Oracle is best known to the general public for co-founder Larry Ellison's flamboyant passion for America's Cup racing yachts, but the aircraft carrier of a company that he controls is in the middle of a course change in choppy water or, in this case, choppy clouds.
In the past, Oracle has sold database software to major businesses using licensing agreements. It grew in its time much as IBM did, by providing its enterprise-class software for corporate internal use in a local data center.
But unlike IBM -- or perhaps because of IBM's experiences -- Oracle has seen where it must go to continue to be a viable company.
It's going to the cloud.
Spurred by competitors like Salesforce.com and Workday, in the last part of 2014 Oracle acquired major players in the cloud, like Datalogix, a data analytics firm that counts major corporate players among its clients. Oracle can both store information and analyze it with these new acquisitions, in that way providing a solution rather than just a technology.
The Oracle cloud engine has four distinct parts: Software-as-a-Service, Platform-as-a-Service, Infrastructure-as-a-Service and, most recently, Data-as-a-Service. It is hoped that whatever level of solution that a company needs (such as those solutions needed by mid-level companies) Oracle will be able to provide it.
For IT professionals, as well as the CIOs who sign-off on expensive Oracle technology, this is a sea change worth watching. For years, Oracle made its money by locking in customers with contracts. The cloud and non-traditional players, such as Amazon, have broken that cycle, meaning Oracle has to offer more services with extra flexibility to keep its customer base secure.
However, many companies -- think Microsoft, for example -- talk about how they are now cloud computing firms first and foremost. It's nice to say but hard to accomplish. That's why Oracle's latest financial report, released just this week, shows how the software giant is performing in the cloud market.
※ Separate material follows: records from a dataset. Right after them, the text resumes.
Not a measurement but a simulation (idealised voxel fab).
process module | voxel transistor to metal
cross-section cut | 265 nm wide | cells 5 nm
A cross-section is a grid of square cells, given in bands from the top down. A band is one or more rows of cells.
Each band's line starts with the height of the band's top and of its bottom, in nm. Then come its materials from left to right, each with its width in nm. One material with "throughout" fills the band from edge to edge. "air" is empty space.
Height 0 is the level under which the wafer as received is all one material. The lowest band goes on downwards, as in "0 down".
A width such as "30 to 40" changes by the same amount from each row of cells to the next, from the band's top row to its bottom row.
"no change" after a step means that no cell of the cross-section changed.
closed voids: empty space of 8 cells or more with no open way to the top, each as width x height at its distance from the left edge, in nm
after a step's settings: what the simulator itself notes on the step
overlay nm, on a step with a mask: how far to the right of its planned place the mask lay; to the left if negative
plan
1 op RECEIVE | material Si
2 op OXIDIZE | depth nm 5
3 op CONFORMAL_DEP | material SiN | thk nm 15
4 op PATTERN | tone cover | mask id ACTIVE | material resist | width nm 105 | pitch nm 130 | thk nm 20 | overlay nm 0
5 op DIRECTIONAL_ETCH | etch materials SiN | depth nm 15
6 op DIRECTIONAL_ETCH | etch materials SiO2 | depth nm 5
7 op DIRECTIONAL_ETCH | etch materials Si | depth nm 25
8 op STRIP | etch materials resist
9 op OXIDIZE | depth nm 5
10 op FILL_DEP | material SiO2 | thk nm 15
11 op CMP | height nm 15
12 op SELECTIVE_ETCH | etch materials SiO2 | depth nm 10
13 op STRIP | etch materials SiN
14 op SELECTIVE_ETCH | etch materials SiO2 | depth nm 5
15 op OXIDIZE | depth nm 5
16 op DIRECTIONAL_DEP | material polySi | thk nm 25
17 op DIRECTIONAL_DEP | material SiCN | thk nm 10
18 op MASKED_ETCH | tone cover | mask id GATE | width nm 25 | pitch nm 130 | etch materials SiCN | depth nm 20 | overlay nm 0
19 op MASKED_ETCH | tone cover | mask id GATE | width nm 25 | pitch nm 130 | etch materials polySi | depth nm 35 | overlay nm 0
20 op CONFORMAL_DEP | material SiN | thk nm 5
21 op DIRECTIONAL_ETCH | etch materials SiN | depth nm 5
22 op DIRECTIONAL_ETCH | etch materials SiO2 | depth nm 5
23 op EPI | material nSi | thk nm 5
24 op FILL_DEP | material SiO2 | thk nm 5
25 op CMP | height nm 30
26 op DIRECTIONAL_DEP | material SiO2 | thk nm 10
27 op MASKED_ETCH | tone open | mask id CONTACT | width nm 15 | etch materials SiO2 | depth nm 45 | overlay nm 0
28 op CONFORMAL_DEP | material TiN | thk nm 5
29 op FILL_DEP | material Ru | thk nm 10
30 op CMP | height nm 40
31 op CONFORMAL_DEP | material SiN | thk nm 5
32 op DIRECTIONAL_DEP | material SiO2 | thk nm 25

On June 17, Oracle announced its earnings for its 2015 financial fourth quarter. This provides an opportunity to evaluate how things are going with its cloud computing plan.
While Wall Street was looking for earnings of 87 cents per share with $10.95 billion in revenue, Oracle reported non-GAAP revenue of 78 cents per share on revenue of $10.7 billion. Things were disappointing for investors on that news.
But Oracle fluffed it all over by invoking currency fluctuation as the root cause, not any problem with the overall vision.
Still, the 17% year-over-year decline in new software licenses -- the company's original core business -- cannot be ignored. It shows that customers are indeed turning from Oracle's original business model and using more of recent technology beyond the corporate data center.
Oracle emphasized this in a statement released Wednesday.
"We sold an astonishing $426 million of new SaaS and PaaS annually recurring cloud subscription revenue in Q4," CEO Safra Catz wrote. "We expect our rapidly increasing cloud sales to quickly translate into significantly more revenue and profits for Oracle Corporation. For example, SaaS and PaaS revenues grew at a 34% constant currency rate in our just completed Q4, but we expect that revenue growth rate to jump to around 60% in constant currency this new fiscal year."
Note the heavy use of "constant currency" comparisons.
Oracle is global in scope, and thus always subject to currency fluctuations in a major way. But that does not obscure the point that they expect cloud to grow for them. And it is true that software licenses and IaaS or PaaS show up differently on an earnings report.
While software revenue can show up immediately, service revenue shows up over a longer time period; even when it provides a better revenue stream over time.
Oracle thinks that cloud revenue will last for a longer time, even though it may not show up on its balance sheet as fast. It may be right in this judgment, but it is a definite change from what it has been doing in the past.